Written by Chris Taylor
“Commons Not Capitalism.” So read a banner hanging prominently at Dilworth Plaza on day one of Occupy Philly. Like most banners, it was unsigned, it had no author, and thus I did not know whom to thank for relieving me of my hesitations regarding Occupy.
I was hesitant to support Occupy due to the early rhetoric by which it gained national attention. The movement’s critical targeting of corporate capitalism, finance capital, and “money in politics” implied a reformist politics that refused to un-think the organizing suppositions of (neo)liberal parliamentary capitalism. But, as is well known now, Occupy has always been far more radical in what it does than in what it says. The actions that characterize Occupy (e.g., seizing land, generating forms of participatory democracy, securing subsistence needs) draw on a repertoire of practices that, developed across large swaths of time and space, has become the historical commons of anti-capitalist movements.
By giving a name to what we were doing, the anonymously-authored banner declared that our mode of being-together had a more radical positivity than our reformist critiques would lead one to believe. It achieved this positivity by citation, by revealing Occupy’s indebtedness to and involvement in a common history of the commons, a history without proper names that is eminently difficult to cite.

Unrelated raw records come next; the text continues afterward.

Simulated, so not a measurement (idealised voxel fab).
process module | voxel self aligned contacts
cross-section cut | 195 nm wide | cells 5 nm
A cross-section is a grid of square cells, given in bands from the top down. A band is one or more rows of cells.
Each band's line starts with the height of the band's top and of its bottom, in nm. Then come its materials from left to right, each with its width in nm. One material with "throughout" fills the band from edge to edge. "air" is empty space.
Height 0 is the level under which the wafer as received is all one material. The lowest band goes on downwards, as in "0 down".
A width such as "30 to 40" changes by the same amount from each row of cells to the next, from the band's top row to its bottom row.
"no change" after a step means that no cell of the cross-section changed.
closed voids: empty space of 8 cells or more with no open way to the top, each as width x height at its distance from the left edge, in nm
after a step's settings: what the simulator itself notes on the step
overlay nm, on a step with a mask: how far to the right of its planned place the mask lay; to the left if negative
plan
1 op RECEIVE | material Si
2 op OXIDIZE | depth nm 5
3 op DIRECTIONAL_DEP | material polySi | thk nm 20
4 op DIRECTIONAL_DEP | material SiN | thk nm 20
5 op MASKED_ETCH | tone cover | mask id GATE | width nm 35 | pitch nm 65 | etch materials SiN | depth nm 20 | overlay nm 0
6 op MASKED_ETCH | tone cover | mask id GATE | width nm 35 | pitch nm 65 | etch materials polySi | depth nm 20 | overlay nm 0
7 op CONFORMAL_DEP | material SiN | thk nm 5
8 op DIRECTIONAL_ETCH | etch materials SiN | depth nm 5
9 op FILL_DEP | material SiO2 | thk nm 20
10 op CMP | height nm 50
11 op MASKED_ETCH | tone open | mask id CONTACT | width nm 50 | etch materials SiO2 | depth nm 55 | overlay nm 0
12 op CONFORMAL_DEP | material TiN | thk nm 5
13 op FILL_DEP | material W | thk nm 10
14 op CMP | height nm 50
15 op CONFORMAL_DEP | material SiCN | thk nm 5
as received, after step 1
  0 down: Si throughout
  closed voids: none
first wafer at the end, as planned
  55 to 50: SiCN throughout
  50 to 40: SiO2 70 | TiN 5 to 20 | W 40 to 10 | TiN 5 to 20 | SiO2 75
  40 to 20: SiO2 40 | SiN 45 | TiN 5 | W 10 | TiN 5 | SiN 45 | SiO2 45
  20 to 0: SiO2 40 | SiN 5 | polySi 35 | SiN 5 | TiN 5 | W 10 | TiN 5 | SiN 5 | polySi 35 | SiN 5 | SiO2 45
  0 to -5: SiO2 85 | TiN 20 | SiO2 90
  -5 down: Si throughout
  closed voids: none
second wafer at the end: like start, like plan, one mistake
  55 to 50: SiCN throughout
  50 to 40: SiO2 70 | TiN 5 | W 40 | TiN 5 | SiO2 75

That the slogan “Commons, Not Capitalism” cites an entire history of the commons is worth keeping in mind, for focusing on the history of the commons should make us more careful and cautious about our contemporary investments in the commons. I focus on the historical dimensions of the commons for two reasons. First, contemporary commons theory tends to be presentist, insofar as particular aspects of our historical conjunction explicitly and implicitly function as the condition of possibility for neo-commoning efforts. One implicit condition for the eruption of commons theory is the historical and ideological collapse of the Communist project. On one hand, the collapse of the USSR led to the untrammeled financialization and neoliberal privatization of the globe; we began thinking of the commons at a moment when they began (once more) disappearing. On the other hand, the collapse of the ideological project of Communism (and, for many, Marxism) required anti-capitalist activists to find a new grammar of revolt. Our new commons theory is post-Communist and mostly post-Marxist—and we must consider whether our investment in the commons is not implicitly a concession to the neoliberal order of things. (The phrase, “Private enterprise can flourish alongside a healthy commons sector” suggests as much….)
Here, the technological production of a post-Fordist “general intellect” (more Marx) means that capitalism is actually producing a neo-commons. The commons are actually immanent to capitalism; intellectual, social, and technological commons serve as the substrate of the capitalist valorization processes. We see, then, that the binary opposition established by the slogan “Commons, Not Capitalism” is a bit flat-footed. Commoning might not get us out of capitalism—it might entrench us more firmly within it.
My second reason for wanting to attend to the historical dimensions of the commons relates to the uneasy relationship between commons and capitalism. As a slogan, “Commons, Not Capitalism” implies not simply an orientation toward the future but an approach to the past. It assembles history as a struggle between these two isolated characters, Commons and Capitalism. The utopian desire of such historiography is one of transcendence, where the Commons finally negates the Goliath of Capitalism. This mode of narration is romantic—and many social histories of the commons have indeed been exhilarating romances. In itself, romance is not bad, and I’ll take a romance of the commons over a tragedy of the commons every time.
But to ascribe an overwhelming politico-ethical value to the commons—as romantic narrations will—is to elide the fact that “the commons” does not imply a single ethic or a single politics, and that, indeed, the commons as such can proliferate and promote unethical and anti-political activities. The commons, commoning: these do not name politico-ethical practices that are overwhelmingly and obviously good, so much as they name new sites and scenes in which novel ethico-political problems will emerge and for which a new ethics and a new politics needs to be articulated. Attending to the gendered, heterosexist, and racist functioning of actually-existent commons should help us critically engage with our own utopian desires, and demonstrate that nothing ensures, in advance, that we will have developed ethico-political dispositions adequate to our being-in-common. As we suture our own post-Fordist practices of neo-commoning to archaic histories of anticapitalist commons, we need to be responsible for the fact that the history of the commons has in fact been tragic—not because liberal subjectivity is an ontological condition of humanity, but because we in common have failed to address the ethico-political problem of being-in-common.
The commons intensifies ethico-political questions that arise from being with others. It names a problem, not a cure-all. We need to submit ourselves to the demands of these questions, to consider carefully how varied modalities of being-in-common contain the possibility of perverse tragedy. Capitalism is itself not not being-in-common, but one of the tragic potentialities of the commons. Occupy is an attempt to reverse the tragic destiny that has befallen being-in-common. As we attempt this reversal, we need to keep the question of the commons alive, to not take “the commons” as implying any necessary ethical or political dispositions. The binary opposition implicit in the slogan “Commons, Not Capitalism” will only make sense if we—unlike the irresponsible, unaccountable structures of capitalism—take responsibility for the ethical challenge of being-in-common.